When Grandparents Transport Children
What Do Grandparents Need to Know About Car Seats?
When grandparents transport children, they want to keep those kids safe too. But they don’t always know the best way to do that. After all 20 or 30 years ago transporting children in cars looked a lot different than it does today.
Do you remember riding in the car as a child? Did you ride in a car seat? When I was my older son’s age (8), I was rolling around in the hatchback of an RX7. My older brother (10) was in the front seat. Now a days we know neither one of those is safe. My son rides in a RideSafer because he still doesn’t fit the seat belt correctly, and he is above average in height for his age. My kids know they won’t be in the front seat until they are at least 13 years old.
But unless we teach our parents, they don’t know about all the changes in the car seat world.
A Look at Grandparents Driving Children and Car Seats
In a study published in 2012 in the Accident Analysis and Prevention, “Grandparents and Child Passenger Safety,” researchers wanted to compare child passenger safety practices of grandparents versus parents and determine grandparents’ opinions on car safety seats, barriers to use and ways to transport grandchildren safely. The study included 1,758 parents transporting 2,713 children and 284 grandparents transporting 391 grandchildren.
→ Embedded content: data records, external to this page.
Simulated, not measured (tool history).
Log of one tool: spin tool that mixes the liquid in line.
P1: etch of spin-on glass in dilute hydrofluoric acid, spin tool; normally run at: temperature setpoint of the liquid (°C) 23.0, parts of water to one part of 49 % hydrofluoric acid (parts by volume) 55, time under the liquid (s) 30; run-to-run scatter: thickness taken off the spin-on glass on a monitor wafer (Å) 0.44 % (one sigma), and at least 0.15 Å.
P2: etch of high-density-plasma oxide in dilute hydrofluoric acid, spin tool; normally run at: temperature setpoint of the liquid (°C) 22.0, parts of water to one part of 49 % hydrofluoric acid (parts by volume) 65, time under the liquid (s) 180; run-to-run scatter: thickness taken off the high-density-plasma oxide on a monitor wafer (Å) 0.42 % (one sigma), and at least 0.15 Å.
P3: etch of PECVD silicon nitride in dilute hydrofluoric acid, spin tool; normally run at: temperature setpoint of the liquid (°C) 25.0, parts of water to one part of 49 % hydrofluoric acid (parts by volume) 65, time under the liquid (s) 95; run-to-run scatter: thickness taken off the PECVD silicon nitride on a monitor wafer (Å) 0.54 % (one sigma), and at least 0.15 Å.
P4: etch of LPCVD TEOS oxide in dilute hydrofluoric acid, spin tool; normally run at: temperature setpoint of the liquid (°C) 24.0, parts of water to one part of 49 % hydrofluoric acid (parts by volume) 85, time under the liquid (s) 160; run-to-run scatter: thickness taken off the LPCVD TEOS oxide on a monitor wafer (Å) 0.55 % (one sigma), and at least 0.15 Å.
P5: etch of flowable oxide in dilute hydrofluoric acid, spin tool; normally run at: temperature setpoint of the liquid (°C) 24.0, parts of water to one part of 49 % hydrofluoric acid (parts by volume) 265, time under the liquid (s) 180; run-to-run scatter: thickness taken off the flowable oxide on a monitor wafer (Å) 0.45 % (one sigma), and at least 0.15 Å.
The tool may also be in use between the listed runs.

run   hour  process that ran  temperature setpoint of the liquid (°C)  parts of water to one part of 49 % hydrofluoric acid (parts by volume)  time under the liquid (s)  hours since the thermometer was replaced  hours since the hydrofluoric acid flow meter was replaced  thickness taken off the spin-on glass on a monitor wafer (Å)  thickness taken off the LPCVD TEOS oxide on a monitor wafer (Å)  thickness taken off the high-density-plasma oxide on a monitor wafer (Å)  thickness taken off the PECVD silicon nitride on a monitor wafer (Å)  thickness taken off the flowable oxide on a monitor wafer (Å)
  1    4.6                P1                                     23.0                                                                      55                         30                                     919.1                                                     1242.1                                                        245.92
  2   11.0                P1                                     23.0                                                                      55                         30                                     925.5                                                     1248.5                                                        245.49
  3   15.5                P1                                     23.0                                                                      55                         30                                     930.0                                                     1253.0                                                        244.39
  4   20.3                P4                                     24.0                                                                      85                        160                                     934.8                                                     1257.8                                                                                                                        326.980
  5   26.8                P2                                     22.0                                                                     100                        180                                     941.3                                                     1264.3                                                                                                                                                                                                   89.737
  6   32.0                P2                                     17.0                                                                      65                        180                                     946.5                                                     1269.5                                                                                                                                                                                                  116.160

Here are some of the findings:
- Most drivers buckled up and used car seats
- 25% of parents and grandparents chose the incorrect seat to transport the child
- 68% had at least one harness-related error
- Grandparents were more likely to have loose a loose install
- Grandparents were more likely to have children younger than 13 in the front seat
While grandparents in the focus group understood the need to use car seats and keep their grandchildren buckled, many said car seats were hard to use. Many of the grandparents also had a physical challenges such as arthritis, decreased strength or vision problems which impaired their ability to install or use car seats.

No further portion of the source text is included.